# My tortoise won't stop eating???



## Minho (May 10, 2017)

I have a five month old Hermann that I have had for a few weeks now. He weighs about 33 grams. I feed him every morning, I usually give him a handful of mixed greens. (About twice his size in food) and I will come back after an hour or so and all of the food is gone. I figured he was just really hungry, so I gave him more. It's gotten to the point where I'm starting to wonder if he is just trying to take in as much nutrients as he possibly can because I am giving him so much food now and he does nothing but eat. When he runs out of food he will sit in his food dish and wait until I give him more. I am worried I am over feeding him, Should I be concerned with how much he is eating?


----------



## eric joranson (May 10, 2017)

what do you mean "mixed greens"....alot of them (lettuces)have little nutritional value; being mostly water; hence more eating to feel full. Have to looked at the recommended diet under your species care sheets here? When eating a good varied diet; I would give a young tortoise as much as it will eat; add ever increasing amounts till it begins to leave a little. If he has room and is getting exercise; there is little chance of over feeding.. Is he passing stools and urinating daily?


----------



## Minho (May 10, 2017)

eric joranson said:


> what do you mean "mixed greens"....alot of them (lettuces)have little nutritional value; being mostly water; hence more eating to feel full. Have to looked at the recommended diet under your species care sheets here? When eating a good varied diet; I would give a young tortoise as much as it will eat; add ever increasing amounts till it begins to leave a little. If he has room and is getting exercise; there is little chance of over feeding.. Is he passing stools and urinating daily?
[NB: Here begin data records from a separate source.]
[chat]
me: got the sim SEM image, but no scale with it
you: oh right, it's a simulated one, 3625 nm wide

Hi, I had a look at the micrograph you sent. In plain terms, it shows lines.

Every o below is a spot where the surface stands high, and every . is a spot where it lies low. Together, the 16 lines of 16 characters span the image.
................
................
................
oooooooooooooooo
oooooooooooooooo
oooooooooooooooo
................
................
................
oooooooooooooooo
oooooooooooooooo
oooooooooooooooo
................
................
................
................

I feed him a mix of baby Swiss chard, dandelion greens, kale, tree leaves, sometimes carrots and squashs but he has trouble biting those. He is still urinating and passing stools normally. The only reason I think I could be over feeding is because when I give him water in the morning he drink almost a half cup, and when I feed him he will eat three cups of greens if I let him. That just seems like way too much to me.


----------



## eric joranson (May 10, 2017)

eating and drinking; passing waste......all good. Although I would recommend shallow bowl so he has access to water 24/7. Someting shallow but allows him a place to drink and self soak.
Growing babes need to eat. So what about his activity levels.....move around and explore his world?


----------



## wellington (May 11, 2017)

Babies need to eat, but they also need room to exercise. What size enclosure is he in? As long as he has enough room to roam the amount of food won't be a problem. As stated above, if he doesn't already have a low sided water dish available 24/7 add that in.


----------



## Alicia Hoogstra (May 11, 2017)

My little ones Luna(Sulcata) and Lilly (leopard) eat a ton! They are very active. Lilly especially goes through a lot of water as well. They are amazing little eaters!


----------